Both Gaier and Chmiel are glad the social is back this year. The Wausau Municipal Airport, which Chmiel and his wife Angela have operated for 30 years, hosted one of the first 2021 socials in early June. Nearly 300 people and 25 planes showed up. Chmiel believes the “pent-up frustration” from the closed socials last year will lead to record numbers this year. “You can just see it on the faces of the people that attend,” he says. “They’re just so happy to be there.”
Chmiel likens the events to a car club meetup, where everyone drives down Main Street, showing off their rides. While most people fly common airplanes like Cessna 172s or Cirrus SR22s, “sometimes you get lucky enough to see a warbird,” comments Chmiel. “It’s nice to see the unique ones, but I just like to see that the airplanes come out to do it.”
Much like Gaier, Chmiel has been involved in general aviation since childhood. His dad was an airplane mechanic who took his son to work with him in the summertime, and Chmiel’s own kids grew up at the airport. Both still work there.
Chmiel’s favorite airplane to fly is the Stearman, a Boeing-built biplane that was used to train pilots in World War II. It requires special training to fly, which Chmiel is licensed to provide. “There’s nothing like open-cockpit biplane flying,” he says with a smile.
Waxing nostalgic about how the aviation world looked when he was growing up, Chmiel comments that, during the 1960s and 1970s, small airports like his were social centers. Pilots would hang out at the airport, inviting others to fly along with them for fun, and people would come by just to watch the airplanes take off and land.

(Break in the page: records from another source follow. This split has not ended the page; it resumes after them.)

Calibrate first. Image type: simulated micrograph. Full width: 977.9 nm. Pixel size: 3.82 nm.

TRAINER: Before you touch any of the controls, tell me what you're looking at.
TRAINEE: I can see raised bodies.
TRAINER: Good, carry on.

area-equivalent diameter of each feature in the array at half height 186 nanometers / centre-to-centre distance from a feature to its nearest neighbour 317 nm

“Today’s pilots are a lot more mission-oriented,” says Chmiel. “They don’t embrace the idea of just going up and flying and having fun. ... People go to a Flying Hamburger Social and they figure out more ways to use their airplane than just the socials.”
According to Chmiel, the socials are also a great opportunity for host airports to showcase their unique services, whether it’s flight training, aircraft rental, fuel-ups, hangar space, or plane maintenance.
Gaier also enjoys checking out new spots, one of the highlights of having the socials all around the state. “As a pilot, it’s definitely an excuse to get out of my comfort zone and fly to an airport that I haven’t been to before,” says Gaier. “And it’s certainly a good way to see other people I know in aviation.”
For Gaier and Chmiel, hosting socials has become a rite of summer; they could almost do it in their sleep. They’re always encouraging other airport owners to take the plunge and host an event—owners like Elliot Eiden, who, at just 25 years old, is one of the youngest in the state. Eiden began managing Camp Lake Airport, which is located just north of the Illinois-Wisconsin border near Trevor, in August 2020. The small airport is home to one of the few remaining grass runways in the area.
Eiden is an aircraft mechanic who specializes in the Gulfstream G550, a business jet with a 94-foot wingspan and a top speed of 585 mph. Even though Eiden recently earned his pilot’s license in 2017, he has always been an aviation enthusiast. He says his interest in planes was most likely sparked when he watched his dad build a 1983 Ultralight in their apartment in Libertyville, Illinois. Once the aircraft was complete, Eiden’s dad brought the plane north to a good friend’s airport for its first flight. That airport was Camp Lake.
While nostalgia might have brought Eiden back to Camp Lake, his desire “to make it a vibrant location for events and camaraderie” keeps him working on repairs and cleanup. He recently launched a GoFundMe campaign in the hope of raising $15,000 to fix the runway and clear brush that threatens to overtake the hangars. It’s a lot of work, he says, noting that he has already put in 700 hours, on his own.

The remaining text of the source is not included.